This Dataset works by partitioning time into bins representing time intervals. Entries added to the Dataset are added to a bin based on their timestamp and row key. Hence, every row in the underlying table contains entries that share the same time interval and row key. Data for each entry is stored in separate columns.

A user can set the time interval length for partitioning data into rows (as defined by timeIntervalToStorePerRow in the DatasetSpecification properties). This interval should be chosen according to the use case at hand. In general, larger time interval sizes mean faster reading of small-to-medium time ranges (range size up to several time intervals) of entries data, while having slower reading of very small time ranges of entries data (range size a small portion of the time interval). Using a larger time interval also helps with faster batched writing of entries.

Vice versa, setting smaller time intervals provides faster reading of very small time ranges of entries data, but has slower batched writing of entries.

As expected, a larger time interval means that more data will be stored per row. A user should generally avoid storing more than 50 megabytes of data per row, since it affects performance.

The default value for time interval length is one hour and is generally suggested for users to use a value of between one minute and several hours. In cases where the amount of written entries is small, the rule of thumb is:

row partition interval size = 5 * (average size of the time range to be read)

TimeseriesTable supports tagging, where each entry is (optionally) labeled with a set of tags used for filtering of items during data retrievals. For an entry to be retrievable using a given tag, the tag must be provided when the entry was written. If multiple tags are provided during reading, an entry must contain every one of these tags in order to qualify for return.

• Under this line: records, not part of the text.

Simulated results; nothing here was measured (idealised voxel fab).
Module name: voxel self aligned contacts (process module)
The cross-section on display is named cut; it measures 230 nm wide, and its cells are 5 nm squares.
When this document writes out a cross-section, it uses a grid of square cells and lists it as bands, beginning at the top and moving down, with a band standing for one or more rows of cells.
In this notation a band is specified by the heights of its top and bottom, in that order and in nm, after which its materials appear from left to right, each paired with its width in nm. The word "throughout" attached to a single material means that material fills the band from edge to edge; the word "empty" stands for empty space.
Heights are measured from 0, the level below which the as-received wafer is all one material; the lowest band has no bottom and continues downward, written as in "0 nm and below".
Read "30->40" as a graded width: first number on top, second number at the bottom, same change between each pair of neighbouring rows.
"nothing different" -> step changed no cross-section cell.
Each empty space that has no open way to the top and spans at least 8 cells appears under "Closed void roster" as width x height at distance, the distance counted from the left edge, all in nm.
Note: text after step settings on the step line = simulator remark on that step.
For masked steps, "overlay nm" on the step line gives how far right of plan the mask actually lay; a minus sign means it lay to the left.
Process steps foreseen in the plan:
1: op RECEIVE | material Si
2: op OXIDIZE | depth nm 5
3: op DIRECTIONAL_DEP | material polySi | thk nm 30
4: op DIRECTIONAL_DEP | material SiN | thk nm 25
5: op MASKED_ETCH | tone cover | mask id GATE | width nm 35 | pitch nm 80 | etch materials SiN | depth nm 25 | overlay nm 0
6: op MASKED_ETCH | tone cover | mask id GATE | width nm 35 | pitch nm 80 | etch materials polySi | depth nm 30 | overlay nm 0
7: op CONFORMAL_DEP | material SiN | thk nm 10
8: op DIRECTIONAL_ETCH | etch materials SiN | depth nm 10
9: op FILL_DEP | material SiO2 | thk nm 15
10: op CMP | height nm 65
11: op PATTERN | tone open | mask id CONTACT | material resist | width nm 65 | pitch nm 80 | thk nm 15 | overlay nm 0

Due to the data format used for storing, filtering by tags during reading is done on client-side (not on a cluster). At the same time, filtering by entry keys happens on the server side, which is much more efficient performance-wise. Depending on the use-case you may want to push some of the tags you would use into the entry key for faster reading.

Notes on implementation:
1. This implementation does NOT address the RegionServer hot-spotting issue that appears when writing rows with monotonically increasing/decreasing keys into HBase. This point is relevant for HBase-backed data stores. To avoid this problem, a user should not write all data under the same metric key. In general, writes will be as distributed as the number of different metric keys the data is written for. Having a single metric key would mean hitting a single RegionServer at any given point of time with all writes; this is generally not desirable.
2. The current implementation (including the format of the stored data) is heavily affected by the Table API which is used "under-the-hood". In particular the implementation is constrained by the absence of a readHigherOrEq() method in the Table API, which would return the next row with key greater or equals to the given.
3. The client code should not rely on the implementation details as they may be changed without notice.
See Also:

CounterTimeseriesTable

Nested Class Summary

Nested Classes
Modifier and Type	Class and Description
`static class`	`TimeseriesTable.Entry` Time series table entry.
`static class`	`TimeseriesTable.InputSplit` A method for using a Dataset as input for a MapReduce job.
`class`	`TimeseriesTable.TimeseriesTableRecordsReader` A record reader for time series.

Field Summary

Fields
Modifier and Type	Field and Description
`static String`	`ATTR_TIME_INTERVAL_TO_STORE_PER_ROW`
`static long`	`DEFAULT_TIME_INTERVAL_PER_ROW` See `TimeseriesTable` javadoc for description.
`static int`	`MAX_ROWS_TO_SCAN_PER_READ` Limit on the number of rows to scan per read.
`protected Table`	`table`
`static String`	`TYPE` Type name

Constructor Summary

Constructors
Constructor and Description

TimeseriesTable(DatasetSpecification spec, Table table)
Creates an instance of the table.

Constructors
Constructor and Description
`TimeseriesTable(DatasetSpecification spec, Table table)` Creates an instance of the table.

Method Summary

All Methods Instance Methods Concrete Methods
Modifier and Type	Method and Description
`SplitReader<byte[],TimeseriesTable.Entry>`	`createSplitReader(Split split)` Creates a reader for the split of a dataset.
`List<Split>`	`getInputSplits(int splitsCount, byte[] key, long startTime, long endTime, byte[]... tags)` Defines input selection for batch jobs.
`List<Split>`	`getSplits()` Returns all splits of the dataset.
`Iterator<TimeseriesTable.Entry>`	`read(byte[] key, long startTime, long endTime, byte[]... tags)` Reads entries for a given time range and returns an `Iterator`.
`Iterator<TimeseriesTable.Entry>`	`read(byte[] key, long startTime, long endTime, int offset, int limit, byte[]... tags)` Reads entries for a given time range and returns an `Iterator`.
`void`	`write(byte[] key, TimeseriesTable.Entry value)` Writes an entry to the Dataset.
`void`	`write(TimeseriesTable.Entry entry)` Writes an entry to the Dataset.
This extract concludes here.